Programming skills for Java profile job: Chapter 1. Java, Databases, and Oracle

Sun Microsystems' Java programming language seems to have strayed far from its origin in 1991 as a language for networking consumer gadgets, such as a set-top for interactive television. It's tempting to frame the story as a rags-to-riches tale of a tiny language that far surpassed the lowly aspirations that its creators, James Gosling and his colleagues, had for it. Instead of being embedded inside toasters, TVs, and ovens; it's now running on some of the most powerful servers on the Internet, serving information to millions of people around the world. But this really only proves how successful their design was for a programming language designed for networking all kinds of devices.

The tale turned especially interesting on May 23, 1995, when Sun officially announced that Java was being released and that support for it would be built into Netscape's dominant Navigator browser.

It's hard to imagine now the excitement that this created then. Web pages that had been static were suddenly electric—going online was transformed from a static, black and white landscape to a dynamic, colorful Oz.

The San Jose Mercury News reported:
Many leading-edge designers today are buzzing about Sun Microsystems, Inc.'s new software that the Mountain View-based company hopes will turn the Web into a rocking new medium. The software enables producers to make the Web as lively as a CD-ROM, but with the added advantages of continuous updates and real-time interaction between people.

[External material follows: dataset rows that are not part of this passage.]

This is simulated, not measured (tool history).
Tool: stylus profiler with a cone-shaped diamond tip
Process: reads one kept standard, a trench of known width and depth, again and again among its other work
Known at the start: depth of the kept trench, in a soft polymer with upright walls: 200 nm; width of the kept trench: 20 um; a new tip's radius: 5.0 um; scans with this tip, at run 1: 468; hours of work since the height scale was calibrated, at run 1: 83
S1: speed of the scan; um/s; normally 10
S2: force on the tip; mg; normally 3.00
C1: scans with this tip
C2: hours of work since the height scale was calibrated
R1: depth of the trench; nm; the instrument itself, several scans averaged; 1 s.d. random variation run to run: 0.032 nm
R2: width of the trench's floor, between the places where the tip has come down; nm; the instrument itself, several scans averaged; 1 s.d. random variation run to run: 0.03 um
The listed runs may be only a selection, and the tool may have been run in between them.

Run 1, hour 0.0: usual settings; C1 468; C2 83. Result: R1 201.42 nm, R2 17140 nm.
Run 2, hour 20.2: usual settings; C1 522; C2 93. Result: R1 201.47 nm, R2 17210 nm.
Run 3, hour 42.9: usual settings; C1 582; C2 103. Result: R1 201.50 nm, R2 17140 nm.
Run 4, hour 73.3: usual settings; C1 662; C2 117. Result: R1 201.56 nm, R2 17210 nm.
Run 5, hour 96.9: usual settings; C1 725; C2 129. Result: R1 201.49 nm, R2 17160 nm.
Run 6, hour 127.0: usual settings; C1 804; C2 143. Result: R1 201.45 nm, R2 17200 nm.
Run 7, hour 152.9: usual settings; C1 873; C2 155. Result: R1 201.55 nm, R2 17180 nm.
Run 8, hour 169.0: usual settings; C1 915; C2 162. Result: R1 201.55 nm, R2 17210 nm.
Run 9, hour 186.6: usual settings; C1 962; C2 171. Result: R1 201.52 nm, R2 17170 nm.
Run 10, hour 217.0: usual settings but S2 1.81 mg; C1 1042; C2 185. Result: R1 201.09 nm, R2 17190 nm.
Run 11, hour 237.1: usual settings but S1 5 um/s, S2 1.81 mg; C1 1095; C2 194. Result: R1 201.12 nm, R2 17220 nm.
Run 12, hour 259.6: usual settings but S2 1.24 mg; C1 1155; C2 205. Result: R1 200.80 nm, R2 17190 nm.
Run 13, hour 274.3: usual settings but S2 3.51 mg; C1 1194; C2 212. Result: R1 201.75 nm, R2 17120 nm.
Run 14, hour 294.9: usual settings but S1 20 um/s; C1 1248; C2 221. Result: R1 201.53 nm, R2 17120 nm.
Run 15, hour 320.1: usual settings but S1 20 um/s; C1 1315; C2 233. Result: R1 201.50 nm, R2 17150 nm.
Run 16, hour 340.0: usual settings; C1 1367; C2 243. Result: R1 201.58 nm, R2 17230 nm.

Java's platform independence made it possible to write and compile a client-side application that would run in any user's browser, regardless of whether their machine was a Unix box, a Macintosh, a Windows PC, or anything else supported by Netscape. These mostly tiny applications—applets—introduced scrolling text, sound, motion, and games that made browsing the Web a dynamic experience while strong security features preventing malicious actions by programs made it a more secure experience.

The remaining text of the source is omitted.